This struck me right away, in those very first scenes. His family is celebrating his birthday, but separately. His mother gives him a tie, and his daughter gives him a picture, but he doesn’t bring his daughter to see his mother. For the rest of the film, we see him periodically stop by his mother’s house, and we see him share custody of his daughter, playing with her and taking her back to his apartment on his nights, and so on. But we never see him bring his daughter to visit his mother.
Now, this could just be a filming conflict, the little girl wasn’t available at the same time as the “Mary” actress (who is really not that great, by the way. All of the non-desi actors are fairly stiff and uncomfortable. Or maybe it’s just that the English dialogue isn’t the best?). But then, way at the end, the last thing we see, the resolution for his character, is he and his daughter bringing a birthday present to his mother, a present labeled “Mom”. That’s the resolution of his identity crisis. His mother is his mother, even if she can’t relate to certain parts of his life. And his daughter is his daughter, even if he can’t relate to certain parts of her life. And he is bringing both of these aspects together, finally.
That’s Prithviraj, what about the other main characters? There are 3 of them, each given almost equal screentime and focus. And they are very different versions of Indian Americans. Nivin is a rising young executive. He is kind of an “Uncle Tom” version of an Indian-American. That’s not quite the right analogy, but he is very worried about presenting the “right” view of the Indian-American executive to the wider world, the view that the white folks won’t find threatening. We see him be all smiling and kind and warm at a staff meeting, announcing the successful acquisition of another contract, and a birthday celebration for a staffer. The staff is notably mixed between desi and white. And then, in private, we see him lay into his Indian second in command for hiring another desi, because they need to make sure they have enough white faces to show to be unthreatening. It’s not just the content of this conversation, it’s the way he acts. The facade of sweet and smiling and charming drops away, and he is just vicious and powerful and threatening all of a sudden.
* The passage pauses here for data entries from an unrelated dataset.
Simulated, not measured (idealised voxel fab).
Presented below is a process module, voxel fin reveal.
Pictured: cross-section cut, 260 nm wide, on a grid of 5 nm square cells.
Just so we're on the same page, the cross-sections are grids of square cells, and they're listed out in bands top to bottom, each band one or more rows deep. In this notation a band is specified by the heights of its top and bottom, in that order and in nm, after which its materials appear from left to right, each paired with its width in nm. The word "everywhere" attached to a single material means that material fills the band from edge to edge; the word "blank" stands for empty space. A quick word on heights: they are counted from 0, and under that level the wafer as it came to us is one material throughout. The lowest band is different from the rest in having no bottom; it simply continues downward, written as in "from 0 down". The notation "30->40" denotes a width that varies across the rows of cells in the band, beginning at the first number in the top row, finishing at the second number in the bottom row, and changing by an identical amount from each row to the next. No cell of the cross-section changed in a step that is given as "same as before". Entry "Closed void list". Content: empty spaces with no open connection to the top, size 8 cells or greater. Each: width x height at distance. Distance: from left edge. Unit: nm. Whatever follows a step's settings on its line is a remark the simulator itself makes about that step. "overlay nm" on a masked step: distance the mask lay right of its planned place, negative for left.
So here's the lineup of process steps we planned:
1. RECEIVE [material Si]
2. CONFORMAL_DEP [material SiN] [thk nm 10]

But, is that a facade too? Later, we see him talking to his mother by Skype, we see him slowly start a relationship with an old friend from school days, we see him be sweet and kind and understanding. Is that the “real” Nivin? The sensitive and considerate boyfriend and son? Or the authoritarian control freak boss? Or the supportive and unemotional boss he is to the greater office? Or are they all equally real and equally fake?
Prithviraj’s problems are obvious, because he isn’t as good at putting on that facade. He is still more “comfortable” in America that Nivin. He lets his mask slip, he lets his anger show, he isn’t always aware of being on display in the same way Nivin is.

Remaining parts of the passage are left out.